22 April 2005

MLB Steroid Policy Not Working

The most recent round of steroid suspensions yielded nine new names, all of whom were minor leaguers and all of which again rhyme with "nobody." Or at least they mean that.

Only three players who were on major league 40-man rosters have been suspended for 10 days under the new policy: Tampa Bay OF Alex Sanchez, Colorado OF Jorge Piedra and Texas pitcher Agustin Montero. The latter two were in the minor leagues at the times of their suspensions.

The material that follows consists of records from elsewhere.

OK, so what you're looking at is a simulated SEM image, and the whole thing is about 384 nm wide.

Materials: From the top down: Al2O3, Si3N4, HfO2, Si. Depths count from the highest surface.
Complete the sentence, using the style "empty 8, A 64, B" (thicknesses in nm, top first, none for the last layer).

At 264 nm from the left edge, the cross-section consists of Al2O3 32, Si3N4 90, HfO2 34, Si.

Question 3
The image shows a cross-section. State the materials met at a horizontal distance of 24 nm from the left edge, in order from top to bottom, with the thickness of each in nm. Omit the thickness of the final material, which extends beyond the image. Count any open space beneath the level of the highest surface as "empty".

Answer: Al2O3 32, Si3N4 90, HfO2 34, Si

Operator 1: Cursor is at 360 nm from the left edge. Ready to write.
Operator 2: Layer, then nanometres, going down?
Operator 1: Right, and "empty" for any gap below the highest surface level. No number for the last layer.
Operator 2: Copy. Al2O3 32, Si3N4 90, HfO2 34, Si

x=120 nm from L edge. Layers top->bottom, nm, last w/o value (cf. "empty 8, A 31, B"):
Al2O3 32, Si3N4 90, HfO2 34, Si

The biggest name of the most recent group was Grant Roberts, who pitched for parts of the 2000-2004 seasons with the Mets, and had a largely undistinguishable 101 innings with a 4.25 ERA. Roberts got a 15-game suspension, rather than the 10 mandated by the major league policy, presumably because he was in the minors at the time it happened. The total number of suspensions stands at 47, but none of these suspensions was doled out to any kind of impact player.

Houston OF Adam Seuss was suspended for violating the steroids policy. Seuss immediately issued a press release in his own defense:

"I did not take steroids.
I would not take steroids.
I would not take them on a train.
I would not take them in the rain.
I would not take them in the clubhouse.
I would not take them with a mouse.
I don't like steroids, understand?
I did not take them, A-dam I am."

Three Baltimore Orioles minor leaguers were suspended: Gary Cates Jr., Rafael Diaz and Richard Salazar. Don't ask me, I don't know who they are either.

Two Atlanta Braves minor leaguers were suspended: James Jurries and Ricardo Rodriguez. Lucy is reportedly very upset with Ricky for getting suspended, and also because he wouldn't let her come to his games. The jury's still out on why James was suspended.

Eider Torrez, from the Cleveland Indians' organization, and Damien Myers, who had already been released by the Tigers, were the other two suspensions. Neither player was listed in Baseball Prospectus 2005, so I think it's safe to say that their clubs weren't counting on them for much output in the majors this year.

MLB reports that these nine suspensions were based on 251 tests performed Florida spring training camps. Cactus League testing yielded 37 suspensions (out of 925 tests). One came from off-season testing.

Grapefruit League Teams: 9/251 = 3.6%
Cactus League Teams: 37/925 = 4.0%
Offseason Testing: 1/Eleventy-Billion = ~0%

Hmmm...looks like maybe the offseason isn't the ideal time to try to test these guys, ya think? I expect that the vast majority of those tests were conducted under the previous testing policy, in which I believe that players were allowed to have their pet Rottweiler provide the urine for them. But don't quote me on that.

The only non-first offense suspension to date belongs to Oakland's David Castillo, who got a 60-game ban for the proverbial "strike three" offense. Doesn't look like David's going to have to worry about bringing the fruit salad to this summer's MENSA picnic, if you know what I mean. How can anyone be dumb enough to get caught three times, especially when the first two suspensions occurred under the old policy, which was supposedly so toothless that there were actually professional wrestlers on some teams' rosters?

Worse, yet, how can anyone be dumb enough to think this policy is actually working? We've got almost 50 suspensions to date, and not one of them is a guy you'd recognize on the street, even if he showed up in uniform. Until someone, a known player, a perennial suspect in the steroid conversation, actually recieves a suspension, I'm not buying this. It still reeks of the MLB Players' Association doing its best to protect its players, as it should, but not at the cost of the game's integrity and the fans' faith.